The proposal for this site in south Palo Alto is up for review by that city’s Architectural Review Board on Aug. 7.
The new proposal has a larger facade, fewer affordable housing units and a roof deck, but will remain seven stories tall, with the five upper stories serving as housing and the lower two as amenities and a garage with 252 parking stalls.
The building is proposed under California’s builder’s remedy provision, which applies to cities which have not adopted a compliant housing plan. Palo Alto submitted its Housing Element after the state deadline and the Department of Housing and Community Development approved it in August 2024. Acclaim Companies first proposed the project before the state approval.

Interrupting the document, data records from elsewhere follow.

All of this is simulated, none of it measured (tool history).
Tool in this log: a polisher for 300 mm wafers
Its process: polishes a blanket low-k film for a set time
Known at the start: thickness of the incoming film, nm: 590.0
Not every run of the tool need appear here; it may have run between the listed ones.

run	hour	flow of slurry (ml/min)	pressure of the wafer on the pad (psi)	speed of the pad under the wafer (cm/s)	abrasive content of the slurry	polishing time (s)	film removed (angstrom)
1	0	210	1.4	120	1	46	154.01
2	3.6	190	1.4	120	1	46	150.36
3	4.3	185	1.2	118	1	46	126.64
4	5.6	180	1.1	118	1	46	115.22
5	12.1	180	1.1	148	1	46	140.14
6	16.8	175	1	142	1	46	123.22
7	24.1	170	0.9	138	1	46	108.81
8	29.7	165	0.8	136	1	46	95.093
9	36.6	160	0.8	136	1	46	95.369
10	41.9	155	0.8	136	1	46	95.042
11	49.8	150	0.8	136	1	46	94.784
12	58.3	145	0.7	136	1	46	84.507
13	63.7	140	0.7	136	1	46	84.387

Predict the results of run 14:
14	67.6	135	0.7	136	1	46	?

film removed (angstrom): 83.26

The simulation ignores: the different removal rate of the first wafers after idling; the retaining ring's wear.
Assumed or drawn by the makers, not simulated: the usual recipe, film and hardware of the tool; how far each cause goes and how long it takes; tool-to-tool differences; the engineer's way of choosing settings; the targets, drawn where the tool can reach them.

The provision – as written before August 2024 – essentially allows builders to bypass a city’s zoning rules when proposing housing, which the city must approve provided that the new housing allocates at least 20% of the units to lower-income residents, which are residents making up to 80% of the area’s median income.
Acclaim Companies’ original proposal complied with those requirements, and bypassed some of Palo Alto’s zoning requirements. For example, Palo Alto has a 50-foot building height limit, and the proposed building will be 79 feet tall.
However, since Acclaim Companies’ original proposal (and after Palo Alto’s housing plan was approved), builder’s remedy was amended in the state Senate. Assembly Bill 1893, which was authored by state Assembly member Buffy Wicks, lowers the percentage of units that must be designated as affordable housing. For units in the “lower income” category, which applies to households that make up to 80% of the area median income, the required percentage of units is 13%, dropped from 20%. Acclaim Companies’ new proposal reflects this amendment, dropping the proposed lower-income units to 26 units, or 13%.
This percentage of lower-income units is comparatively low when compared to the other Acclaim Companies project in Palo Alto: The city recently approved the company’s plan to build a seven-story apartment complex with 368 units at 3150 El Camino Real, the former site of The Fish Market. That project, which Acclaim plans to start constructing later this year, allocates 20% of its units to lower-income residents.
The San Antonio building is located in an area where Palo Alto is hoping to increase housing, and would be one of the largest projects in the new area, which has already seen numerous major residential proposals. These include two recent proposals for nearby sites at 788 San Antonio Road and 800 San Antonio Road, which would feature 168 and 120 apartments, respectively.
In its revised application for 762 San Antonio, Acclaim described the style of the development as utilizing “warm, rich colors and materials” to “express a contemporary yet timeless aesthetic.” The new design also aims to create a “distinctive base, middle and top,” with a ground floor that includes amenities such as a leasing office, a lobby and a co-working space, according to the application.
“Residential accentuation was achieved through a combination of storefront transparency and enhanced materials at the ground level, creating a more human-scale design,” the plans state.




Does Assembly Bill 1893 apply retroactively (i.e. on applications already submitted or even approved)? imo that seems to be a wrong way to legislate.